Al Qaeda’s Foot Soldiers and the Problem of Moral Equality

 

 

“This guy Padilla is a bad guy, and he is where he needs to be—detained.”[1]

 

--President G. W. Bush, in defending his decision to classify Jose Padilla,

U.S. citizen and alleged Al Qaeda operative, as an ‘enemy combatant.”

 

 

In the aftermath of September 11th, America has fashioned itself as the spearhead for a global campaign to rid the world of terrorism and the forces that perpetuate it.  This campaign, officially called the War on Terrorism, presents new challenges to the way the U.S. military conducts combat operations, and especially its means and motives in dealing with those it captures on the battlefield when those operations are successful.  As a nation that draws upon the moral precept of universal human rights to found not only its national identity but also its military’s professional ethic, America is bound by the prescription to offer the captured soldiers of its enemies a certain type of benevolent quarantine.  Philosopher Michael Walzer in part echoes this type of sentiment when he makes the case for the moral equality of soldiers in his classic work Just and Unjust Wars

In this paper I will argue that terrorism and its particular brand of “soldiers” pose a unique moral challenge for America’s political and military leadership. President Bush has stated that America is waging war today to keep the world safe from terror, and that this war is a “war against terrorists of global reach.”[2]  While 19 members of the notorious Al Qaeda terrorist group were directly responsible for the events that triggered the War on Terrorism on September 11th, subsequent clashes between the U.S. and Al Qaeda have not always involved men like those who hijacked the airliners.  It is clear that those who opposed American soldiers in the mountains of Afghanistan, though they bore some allegiance to both Al Qaeda and the Taliban (in some or no combination), were a different ilk than Muhammed Atta and his minions.  These particular individuals, the foot soldiers of Al Qaeda, weren’t suicide bombers fueled with extremist zeal.  Instead of directly attacking innocents, they fought against U.S. and coalition forces in traditional close combat fashion, with rifles, machine guns, and mortars.  These were not “shadowy networks of individuals,” but rather a more common-and far less shadowy-contingent of 3rd world infantrymen.  If Walzer is right, these particular enemy foot soldiers qualify as combatants in every moral sense of the term, and, loathsome as their “state’s” cause appears to be, are in fact the moral equals of the U.S. and coalition soldiers that oppose them, and thus deserve to be treated with a captured soldier’s full set of rights when they surrender.  

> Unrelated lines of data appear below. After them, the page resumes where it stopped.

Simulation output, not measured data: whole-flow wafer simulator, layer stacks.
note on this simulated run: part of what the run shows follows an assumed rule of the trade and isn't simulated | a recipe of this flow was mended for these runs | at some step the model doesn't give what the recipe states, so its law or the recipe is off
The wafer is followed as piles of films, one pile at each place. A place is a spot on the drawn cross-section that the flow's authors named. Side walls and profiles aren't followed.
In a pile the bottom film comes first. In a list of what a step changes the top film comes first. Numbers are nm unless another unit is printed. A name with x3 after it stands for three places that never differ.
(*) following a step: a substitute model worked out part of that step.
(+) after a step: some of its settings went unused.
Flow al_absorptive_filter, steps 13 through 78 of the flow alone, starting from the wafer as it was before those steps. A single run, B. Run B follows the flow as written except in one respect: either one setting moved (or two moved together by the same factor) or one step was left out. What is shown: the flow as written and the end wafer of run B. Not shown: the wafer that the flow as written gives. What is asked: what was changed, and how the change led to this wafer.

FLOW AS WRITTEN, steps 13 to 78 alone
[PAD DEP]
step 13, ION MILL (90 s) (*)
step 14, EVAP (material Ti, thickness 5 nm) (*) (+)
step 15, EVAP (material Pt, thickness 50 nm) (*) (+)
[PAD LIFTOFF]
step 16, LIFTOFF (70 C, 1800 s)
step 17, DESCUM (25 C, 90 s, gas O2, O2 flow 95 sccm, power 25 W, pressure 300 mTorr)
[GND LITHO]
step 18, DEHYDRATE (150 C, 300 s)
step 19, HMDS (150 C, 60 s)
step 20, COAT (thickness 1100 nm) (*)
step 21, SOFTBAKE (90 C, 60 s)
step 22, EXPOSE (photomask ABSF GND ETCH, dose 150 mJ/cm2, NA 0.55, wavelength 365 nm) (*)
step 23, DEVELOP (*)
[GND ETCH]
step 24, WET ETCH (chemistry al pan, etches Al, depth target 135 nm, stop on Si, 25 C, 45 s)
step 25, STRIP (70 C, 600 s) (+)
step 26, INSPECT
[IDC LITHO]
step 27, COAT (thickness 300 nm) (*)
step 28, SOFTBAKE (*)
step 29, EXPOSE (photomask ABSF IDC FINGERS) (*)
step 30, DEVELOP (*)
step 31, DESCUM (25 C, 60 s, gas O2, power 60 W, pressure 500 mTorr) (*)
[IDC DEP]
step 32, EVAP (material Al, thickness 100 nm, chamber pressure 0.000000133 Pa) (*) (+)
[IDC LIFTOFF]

            The solution the American government has arrived upon thus far from encapsulating the moral equality that Walzer prescribes.  In fact, U.S. policy for the treatment of captured terrorist soldiers is morally problematic with its reliance on terms like “unlawful combatant” and “enemy combatant” to categorize them for processing and evacuation to holding facilities in Guantanamo Bay, Cuba and elsewhere.  Though these terms are precise-sounding in their legalistic tone, they are far from effective in describing and ensuring the rights of benevolent quarantine for these soldiers.  Instead of receiving the full suite of rights accorded to prisoners of war in accordance with the Geneva Convention, many of these soldiers have been placed into confinement indefinitely under the cover of near-absolute secrecy, all contact with the outside world removed and no chance for trial offered.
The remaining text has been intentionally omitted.